Concept | Window recipe¶
In this lesson, let’s look at a powerful function for data enrichment, Windows. This lesson will cover:
A conceptual overview of the Window recipe.
A practical demo of its advanced use in Dataiku on credit card transactions data.
If you are already familiar with the concept of Windows, you can skip to the practical demo or move on to the tutorial.
Before talking about the Window recipe, let’s look at a related recipe, Group By.
A Group by recipe has two important components: the Group Key and the Aggregations.
Let’s first take a customer orders dataset. Then, we choose a group key, in this case, Customer. And then choose to compute some aggregation, in this case the average amount of each order.
Notice the dimensionality of our dataset has changed. We have just one row per grouping key, rather than one row per order.
You may want to make these same grouped calculations on a dataset, while keeping the structure of the dataset the same. This is where we can use a window function.
A window function can perform this same grouped calculation, and append the values as a new column to the original dataset. This can help us make easy grouped comparisons or generate meaningful features for a machine learning model.
We can use a window to make calculations like:
Rank - is this a customer’s first order? second? third?
Lag - perhaps the quantity of each customer’s previous order.
A moving average can capture a customer’s average order quantity over the previous three days.
A window function has two important components: the window definition and the aggregations.
These are similar to the components of a group by, with a few additions.
Let’s start with the window definition:
First, we choose the partition, or column to group by–in this case, the Customer.
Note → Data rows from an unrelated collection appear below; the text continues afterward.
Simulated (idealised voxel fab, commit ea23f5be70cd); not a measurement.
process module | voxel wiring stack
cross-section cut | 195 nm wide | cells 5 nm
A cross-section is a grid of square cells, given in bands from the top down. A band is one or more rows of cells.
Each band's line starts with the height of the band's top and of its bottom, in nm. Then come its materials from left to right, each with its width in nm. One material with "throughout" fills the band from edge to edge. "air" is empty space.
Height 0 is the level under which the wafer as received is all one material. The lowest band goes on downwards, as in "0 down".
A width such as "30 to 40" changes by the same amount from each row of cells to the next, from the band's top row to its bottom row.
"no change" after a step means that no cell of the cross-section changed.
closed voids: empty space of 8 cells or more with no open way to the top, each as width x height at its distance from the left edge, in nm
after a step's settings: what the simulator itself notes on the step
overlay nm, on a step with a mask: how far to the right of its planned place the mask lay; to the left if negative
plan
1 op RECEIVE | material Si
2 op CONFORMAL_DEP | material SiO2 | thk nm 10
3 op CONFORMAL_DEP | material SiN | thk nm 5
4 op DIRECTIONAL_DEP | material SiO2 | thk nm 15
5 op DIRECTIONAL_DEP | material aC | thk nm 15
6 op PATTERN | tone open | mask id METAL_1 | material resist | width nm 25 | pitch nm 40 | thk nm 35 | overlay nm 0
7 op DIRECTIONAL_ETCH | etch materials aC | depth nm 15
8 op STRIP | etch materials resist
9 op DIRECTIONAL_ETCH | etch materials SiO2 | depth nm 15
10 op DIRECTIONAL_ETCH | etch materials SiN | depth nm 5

Then, we order the rows within each partition by another column–in this case, by date, in descending order.
We can optionally define a window frame based on the ordering column, in this case, the date. This can limit our aggregation calculation to just a subset of rows within each partition.
Now let’s look at the second component of a Window, the aggregations.
For each customer partition, ordered by date, and bounded by a window frame, what do you want to calculate?
Here, we chose to calculate the average amount–where the window definition was partition by customer, order by date, and no window frame. Remember, constricting the window frame is optional.
If we wanted to set a window frame which looks back at just the 3 previous months, and does not look at orders made in the future, our average amount calculation would look like this.
Let’s take a close look at why setting this window frame changes our column values.
We are partitioning our dataset by customer, ordering by date, setting a window frame of the previous 3 months till the current row’s date, and then computing an average amount over this window definition.
Same as before, we partition by customer, and order our rows within each partition by date.
Then we compute our average amount aggregation.
For Carol’s first purchase, she has no purchase history, so the rolling three-month average is just the current purchase amount, 3. For her second purchase, we can average the amounts from the current purchase and the previous purchase, as that one happened within the last three months. For her third purchase, we can average the amounts from all three of her purchases which all happened within the last three months.
Then with Alice’s first purchase, we restart our average calculation, just considering the current purchase amount. For Alice’s second purchase, we again restart our average calculation. Her first purchase happened more than 3 months ago, so we exclude it from the aggregation calculation.
Bob only has one purchase, so his rolling 3 month average amount is just 4.
Now let’s take a closer look at how Windows work in Dataiku with some more realistic data.
We start with a dataset of credit card transactions. Notice that we have a timestamp for each transaction, a transaction ID, a purchase amount, a merchant, and a merchant subsector, among other information.
Here, we want to look at the average and the sum of purchase amounts for a given merchant subsector, as well as for each individual merchant. But imagine we want these aggregations to include only today and the previous 3 days.
At the same time, we want to keep each transaction in a separate row so that we can compare the individual purchase amount to the average for this merchant and this subsector.
This is a type of problem that the Window recipe is great for: keeping the structure of the data the same while getting some additional information by looking at similar rows.
Defining the window¶
On the Window definition step, let’s turn on Partitioning and choose merchant_subsector, because we want to find the sum and average amount of transactions made to each merchant. Additionally, we also want to look at the sum and average purchase amount for each merchant ID in each subsector, so we can add a second partitioning column – merchant_id.
Then let’s order our rows within each partition by purchase_date in ascending order.
The third option–“Window Frame”– limits the number of rows your window can look at in each grouping. Let’s turn it on:
We have the option to limit the number of rows taken into account based on a value range from the order column, which in this case is the purchase date.
Let’s select this option and limit the rows to compute aggregations to only reflect the transactions made in the past 3 days, as well as the present day.
The Aggregations step lets you choose the aggregate metrics that our window will output for each grouping.
Here, we will choose the average, and sum of the purchase amount for each transaction, which will be aggregated by merchant and merchant subsector.
Interpret the output¶
After running the recipe, we can see our new columns in the output dataset: purchase_amount_avg and purchase_amount_sum.
We can now filter by merchant ID and subsector to see the average and sum of purchases for this grouping within the defined window frame of the past three days.